Mrs Rosalind Dorfling
In speaking of civilisation, the late Lord Clarke, eminent art historian, said that a nation’s art production was its most reliable reference in assessing its achievement and development while others have testified to art being society’s ‘safest civiliser’.
The student who seeks perhaps a more practical benefit in studying art, one not only as an exercise in aesthetics or the philosophy of taste, but also as a vehicle of visual communication, would do well to consider taking this subject.
Through the study of art, one gains understanding in visual interpretation and this in turn provides the student with a valuable, early grounding in the planning and creation of image-making.
In today’s competitive world, early experience is essential in planning one’s future and careers in the visual arts as well as in design is many and varied. If one considers that every man-made thing in the world is designed by someone, then it’s quite possible that the visual arts offer more job-opportunities than any other category of work, from spectacle-cases to aeroplane wings.
Design centres are many and numerous, a few of the more familiar fields include:
• Television (costume settings – lighting, etc)
• Printing, and many more
The curriculum combines the traditional, the contemporaneous and the cultural.
Visual Arts can be taken as a subject, for one year, in Grade 9.
In this year, students are encouraged in their drawing skills. The study of the History of Art, which make up the other half of the years’ activities, are planned in such a way so as to be of use to those of whom who elect to continue with the subject through to matric.
The three-year Senior Visual Arts course begins with Grade 10. In this year, students explore various drawing and painting media, in keeping with the requirements of the practical component of the official syllabus.

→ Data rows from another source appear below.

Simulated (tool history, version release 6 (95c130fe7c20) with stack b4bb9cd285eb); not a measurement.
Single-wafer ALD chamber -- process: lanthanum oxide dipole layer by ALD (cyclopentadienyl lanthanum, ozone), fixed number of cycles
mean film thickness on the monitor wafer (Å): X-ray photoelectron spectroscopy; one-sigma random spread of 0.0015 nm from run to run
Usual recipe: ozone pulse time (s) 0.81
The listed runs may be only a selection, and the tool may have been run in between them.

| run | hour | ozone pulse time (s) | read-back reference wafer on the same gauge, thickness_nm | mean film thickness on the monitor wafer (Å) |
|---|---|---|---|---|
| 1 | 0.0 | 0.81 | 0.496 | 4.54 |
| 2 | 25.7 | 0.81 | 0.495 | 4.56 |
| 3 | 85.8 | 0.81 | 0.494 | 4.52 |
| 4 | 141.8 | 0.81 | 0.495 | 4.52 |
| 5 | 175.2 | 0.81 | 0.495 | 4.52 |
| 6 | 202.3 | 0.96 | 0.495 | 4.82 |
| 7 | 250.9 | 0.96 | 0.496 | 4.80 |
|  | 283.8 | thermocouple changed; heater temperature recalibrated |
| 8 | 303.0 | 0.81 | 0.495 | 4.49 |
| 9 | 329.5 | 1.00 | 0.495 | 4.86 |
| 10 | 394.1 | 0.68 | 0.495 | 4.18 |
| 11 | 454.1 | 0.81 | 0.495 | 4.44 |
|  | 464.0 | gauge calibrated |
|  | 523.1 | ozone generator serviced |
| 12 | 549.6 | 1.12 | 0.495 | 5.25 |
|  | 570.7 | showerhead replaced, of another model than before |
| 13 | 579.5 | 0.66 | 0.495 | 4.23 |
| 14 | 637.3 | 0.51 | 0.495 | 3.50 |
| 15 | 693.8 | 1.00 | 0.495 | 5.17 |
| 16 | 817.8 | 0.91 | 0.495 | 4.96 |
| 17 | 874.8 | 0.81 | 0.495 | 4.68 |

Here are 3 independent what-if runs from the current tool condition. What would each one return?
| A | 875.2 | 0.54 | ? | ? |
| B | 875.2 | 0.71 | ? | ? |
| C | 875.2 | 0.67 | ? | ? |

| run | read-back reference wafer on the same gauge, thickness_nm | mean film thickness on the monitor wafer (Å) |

The History of Art component compares the architecture, sculpture, painting and drawing of various cultures, at various stages in their development.
To the Grades 11 and 12 continuation of the syllabus, is added, a series of illustrated discussions centered on international cultural activity, in its growth in sophistication.
It should be borne in mind by interested students that the syllabus is a comprehensive one and involves considerable effort in completing the requirements of the official syllabus. A genuine interest in art is therefore very much a prerequisite to succeed in this subject.